The Advantages of IPv6

The massive growth of the Internet has demonstrated its value to businesses, government, professionals, academics and individuals over the last decade. Industry now relies on on a range of benefits from Internet technology and has seen significant productivity gains.

The benefits of the Internet are drawn directly from the platform of interoperability created by use of the Internet Protocol, leading to a large "network effect". That is, the benefits to a company from the Internet arise not just by the extent to which the company itself uses the Internet, but far more from the extent to which others - suppliers, customers and individuals - also use the Internet. Because IPv6 will greatly increase the size and range of devices connected to the Internet, the benefit of the network effect will increase accordingly.

The World Wide Web and other Internet applications currently use version 4 of the Internet Protocol - IPv4. IP version 6 was developed by the Internet Engineering Task Force to deal with a looming shortage of addresses under IPv4. Since then, there have been numerous technical fixes to shore up IPv4 and postpone the need for a move to IPv6, as well as debate on whether IPv6 would even be required. That debate is now agreed to be over. The free IPv4 address space was exhausted between 2011 and 2015. In practice, the only sensible option for those building large new networks is to use IPv6.

Complexity has been introduced into the way that IP based-networks are already implemented because of address space shortage. Parts of the IPv4 address space need to be reused around the world because there are now too few addresses remaining for the size of the Internet. Some IPv4 address space has been reserved for private (not globally routable) IPv4 addresses, to help overcome these problems. These allocations have been used with network address translation to enable networks to connect to the Internet using only one globally routable IPv4 address. For example, in India, up to three levels of Network Address Translation have been observed.

IPv6 offers the potential to build a much more powerful Internet, with vastly larger scale compared to the current situation. Addresses in IPv4 have only 32 bits, allowing for only about 4 billion addresses, compared to 128-bit IPv6, with some 340 trillion, trillion, trillion addresses.

As well as increasing the address space, the IETF took the opportunity to build additional features into the IPv6 specification. IPv6 has a new feature called autoconfiguration. This feature allows a device to generate an IPv6 address as soon as it is given power. Using this 'link local' address, there is no immediate need for any other infrastructure to allow that device to begin communicating via IPv6 on its local network, including communications with another local host or router. If an IPv6 router is present, any IPv6-capable device can generate not only a local address, but a globally routable address, allowing access to the wider Internet.

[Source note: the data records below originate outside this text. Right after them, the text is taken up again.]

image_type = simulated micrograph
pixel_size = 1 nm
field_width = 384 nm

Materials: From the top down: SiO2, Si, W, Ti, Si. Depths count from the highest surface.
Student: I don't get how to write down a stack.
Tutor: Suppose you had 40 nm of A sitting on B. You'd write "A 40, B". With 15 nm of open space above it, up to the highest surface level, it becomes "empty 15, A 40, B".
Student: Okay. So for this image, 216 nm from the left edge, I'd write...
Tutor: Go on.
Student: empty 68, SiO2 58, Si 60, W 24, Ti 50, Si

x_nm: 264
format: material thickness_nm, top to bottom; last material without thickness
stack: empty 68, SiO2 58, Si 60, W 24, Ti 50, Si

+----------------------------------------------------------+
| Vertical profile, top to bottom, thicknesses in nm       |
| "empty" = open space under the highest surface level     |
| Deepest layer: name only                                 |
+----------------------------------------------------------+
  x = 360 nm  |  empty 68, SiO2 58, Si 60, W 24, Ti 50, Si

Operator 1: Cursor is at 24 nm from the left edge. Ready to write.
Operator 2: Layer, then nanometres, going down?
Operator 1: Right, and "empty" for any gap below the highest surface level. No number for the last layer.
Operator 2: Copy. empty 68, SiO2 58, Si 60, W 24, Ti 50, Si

Provision of sufficient address space will also allow re-establishment of an end-to-end architecture in the Internet. The shortage of IPv4 addresses has caused widespread use of private address spaces, which are not directly accessible from the Internet. Devices with IPv6 addresses and IPv6 connectivity can be directly reachable by their address. Such an approach gives rise to the potential to move beyond an "Internet of desktops" to an "Internet of Things" where device to device communication becomes possible. A range of other capabilities were included during the IPv6 development process, for instance mandatory support for security via IPsec (Internet Protocol Security).

While some of the new features possible in IPv6 based networks are currently possible in IPv4 based networks, the critical exception is that they do not support the scale that IPv6 does, making it difficult or impossible to use them to meet current and future business requirements. The network applications being considered as a basis for new growth in industry productivity require a vastly higher scale of implementation than IPv4 can deliver; thousands or millions of devices and/or addresses.

Comcast (a large cable operator based in the USA) moved to IPv6 because it was in need of over 100 million addresses. Simple projections showed Comcast that the number of IP addresses that Comcast would need in order to support its future growth in terms of subscriber base, as well as to be able to leverage potential new services, exceeded those available. In fact, estimations were that within a few years, Comcast would have some 20 million video customers, an average of 2.5 set-top boxes per customer, and 2 IP addresses per box. If these estimates are correct, the company will be needing over 100 million IP addresses.

Manual intervention is the other critical element to be considered in the context of implementing large scale networks. If manual set-up is required for every device with an IP address, significant costs will be incurred. In IPv4 based networks, this requirement has been alleviated by the use of server based configuration of devices using Dynamic Host Configuration Protocol (DHCP) which is able to automatically allocate IP addresses to new devices on the network with the parameters set by the network administrator. However, for this approach to work, each new device must interact with a DHCP server, which in the case of large-scale networks is resource- and time-intensive. In contrast, IPv6 address allocation is done by the device itself and can occur independently of a server, or in conjunction with an IPv6 enabled router, as appropriate.

While many Internet based applications will continue to operate under IPv4, the challenges of network administration and security management continue to grow. For instance, if two companies merge and want to merge their IP based networks then there will have to be renumbering. On the Internet, if the source of malevolent activity needs to be identified, the closest identification by IP address possible under an IPv4 NAT architecture is the globally routable IPv4 address of the top level NAT server.

In the case of much larger scale future networks (such as in the Comcast example above), industry will face significant challenges. In summary, IPv6 has significant cost advantages in current networks, and in developing the larger scale networks required by industry.